Scientific checks of MotoGP parts after Yamaha's 2020 valve situation

MotoGP technical director Danny Aldridge reveals level of scientific checking now in place to ensure motorcycles meet the regulations; 'The materials, the hardness, the dimensions, everything.'
Valentino Rossi’s Yamaha Emilia Romagna MotoGP. 20 September 2020
Valentino Rossi’s Yamaha Emilia Romagna MotoGP. 20 September 2020
© Gold and Goose Photography

Following Yamaha's valve situation at the start of 2020, the MotoGP World Championship has adopted a strict 'Standard Checking Plan' with parts scientifically tested to ensure an exact match with those submitted at the start of each season, technical director Danny Alridge has revealed.

During 2020, Yamaha was punished with the loss of 50 constructors' points (which ultimately cost them the title to Ducati) and a total of 57 teams' points (split between the Monster and Petronas squads) after it failed to 'gain approval from the MSMA for the use of valves by two manufacturers'. It's riders were also forced to spend most of the season using only some of their five allowed engines.

Under MotoGP's homologation rules, no changes can be made to the internal design of an engine during the racing season. The rule is enforced by each manufacturer supplying a sample engine at the start of the season, which its GP engines are later checked against.

Yamaha's mistake was to have valves manufactured by two different suppliers, 'according to one common design specification'.

"Yamaha considered these valves to be identical. The regulations don't say you can't use two different suppliers, it says the parts must be identical in every respect. This was the misunderstanding in Japan," Yamaha's racing boss Lin Jarvis explained at the time.

But since it is impossible for two manufacturers to create perfectly identical valves, even if working from the same design specification, Yamaha should have sort prior permission from the MSMA. Size and shape may be the same, but differences in the manufacturing process might mean the blend of materials used to reach that spec is different. The surface hardness might also not be identical, for example.

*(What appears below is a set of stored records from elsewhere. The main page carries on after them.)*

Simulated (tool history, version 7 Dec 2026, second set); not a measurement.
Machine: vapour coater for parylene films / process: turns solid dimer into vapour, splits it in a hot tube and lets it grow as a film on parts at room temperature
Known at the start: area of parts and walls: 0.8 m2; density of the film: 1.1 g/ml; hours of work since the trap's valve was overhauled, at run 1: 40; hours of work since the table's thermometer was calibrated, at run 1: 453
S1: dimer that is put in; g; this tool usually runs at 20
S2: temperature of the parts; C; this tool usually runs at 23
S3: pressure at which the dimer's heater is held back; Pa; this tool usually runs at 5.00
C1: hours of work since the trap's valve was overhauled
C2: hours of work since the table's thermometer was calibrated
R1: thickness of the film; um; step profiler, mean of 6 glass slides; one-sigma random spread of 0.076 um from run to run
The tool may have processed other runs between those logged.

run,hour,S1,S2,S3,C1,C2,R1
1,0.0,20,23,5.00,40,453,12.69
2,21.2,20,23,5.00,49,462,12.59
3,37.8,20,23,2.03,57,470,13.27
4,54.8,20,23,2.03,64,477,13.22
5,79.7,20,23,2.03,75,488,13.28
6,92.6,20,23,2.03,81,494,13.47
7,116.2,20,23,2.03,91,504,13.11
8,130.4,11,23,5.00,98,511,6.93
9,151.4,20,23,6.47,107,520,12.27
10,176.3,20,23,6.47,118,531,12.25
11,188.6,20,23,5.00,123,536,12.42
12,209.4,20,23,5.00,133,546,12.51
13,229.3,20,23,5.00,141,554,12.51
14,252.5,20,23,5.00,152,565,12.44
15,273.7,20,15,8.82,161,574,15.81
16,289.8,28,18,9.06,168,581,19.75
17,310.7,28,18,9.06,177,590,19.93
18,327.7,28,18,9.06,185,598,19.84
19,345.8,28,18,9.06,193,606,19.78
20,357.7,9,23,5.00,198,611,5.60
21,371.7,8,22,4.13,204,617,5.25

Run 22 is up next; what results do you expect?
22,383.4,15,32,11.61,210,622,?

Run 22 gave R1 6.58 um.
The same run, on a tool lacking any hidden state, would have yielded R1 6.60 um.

Yamaha's mistake came to light when it was investigating valve failures at the opening Jerez rounds. Once it became apparent that some of the valves used on track were not from the same supplier as those contained in its sample engine, Yamaha informed MotoGP of its error.

In this extract from the latest Crash.net MotoGP podcast, Danny Aldridge explains how the Yamaha situation has resulted in a forensic level of checking to ensure a similar mistake would now be caught even without a manufacturer coming forwards.

"It was never caught with Yamaha. Yamaha came forwards. They said, 'this is what we’ve done, [because] this is what we believed was right'. And that was how the [valve] incident happened," Aldridge explained. "So it was never a case with Yamaha of, 'we’ve caught you'. It was Yamaha coming forwards.

"But from that situation we've put in place what's called a Standard Checking Plan, which we've started to implement this year.

"We are now sending engines to be checked, fairings to be 3D checked, everything like that. We stripped one spec of every single manufacturer and sent it off to a university to check the materials, the hardness, the dimensions, everything.

"The manufacturers have been really positive. Really helpful. It's very expensive for them, because these parts are being destroyed. I'm not sure they even do [this level of checking] in Formula One.

"So I'd say to the manufacturers, 'when it reaches the end of its life, that engine is being checked'. Some parts then go to one university, some parts to another. It will be dimensionally checked. It will be material checked. Hardness checked…

"If all is okay, that's fine. If not, the engine will be disqualified and [all results with that engine will be lost]."